Inline Skate Training Boosts Your Winter Sports Performance
Skier Skills Go Downhill in the Summer
In North America it is very tough to find opportunities to ski or ski train in the summer months. If you can get yourself to Alaska or Canada’s northern steeps and can hike up to get your vertical, well, you’re better off than most skiers. But the vast majority either are forced to take time off (perhaps to rest and recover) or they have to find a way to keep their hard won skills sharp and the body conditioned.
Inline skating helps skiers because in both sports keeping your weight forward is not just a good idea, it's necessary. And in order to turn or accelerate in both sports, getting your weight from one side of your body to the other is a necessity. If a participant in either activity has balance issues, well, you won’t be doing that activity for very long.
Physically, the legs and core are key in both sports. Rollerblading actively engages the entire lower body and the core is fired up particularly when accelerating. Moreover, If you’ve spent the entire summer sitting at the beach sipping frosty beverages, there is a good chance your first few days on skis will bring aches, pains, and regrets you didn’t rollerblade all summer long.
Check out Rollerblades Skate-to-Ski program HERE
Picture Courtesy of Rollerblade
Hockey Players Love Inline
The sport of hockey has embraced inline skating like crazy. Since ice time is so expensive and very hard to find in warm weather, inline skating is a great alternative. The founders of Rollerblade Inc. were hockey enthusiasts who needed off season work. The legacy of their company testifies to the enduring benefit of inline skate usage in the warmer months.

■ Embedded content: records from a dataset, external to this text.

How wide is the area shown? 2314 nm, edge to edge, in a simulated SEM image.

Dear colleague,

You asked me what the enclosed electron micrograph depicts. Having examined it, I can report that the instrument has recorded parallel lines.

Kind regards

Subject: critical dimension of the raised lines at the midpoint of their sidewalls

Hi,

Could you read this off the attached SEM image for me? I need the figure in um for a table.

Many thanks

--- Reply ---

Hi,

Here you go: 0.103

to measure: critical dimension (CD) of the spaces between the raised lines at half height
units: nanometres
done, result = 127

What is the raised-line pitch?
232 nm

How do rollerblades enhance hockey training? For the newbie hockey enthusiast the stopping and turning methods are different, but inline skates will help build confidence on skates and leg strength. The process of straight ahead movement and acceleration are very similar for athletes in both sports. Controlling your movement on one leg is common to both.
The amateur hockey player also benefits from stick handling while on rollerblades. To be sure, wielding a stick and bashing pucks on an empty parking lot might appear, well, atypical, it will pay dividends once the season starts. Even if you aren’t into ice hockey all that much, this sort of practice will make you good and dangerous if you try out inline hockey.
While probably not for a beginner on rollerblades, inline (roller) hockey is growing in many locations. Leagues for those new to roller hockey all the way up to professionals and leagues for masters (a touch older) and women exist. Coed leagues make for an interesting date night and they can be found too.
Bottom line: you can prepare for your winter sports and have fun at the same time. Just get on inline skates!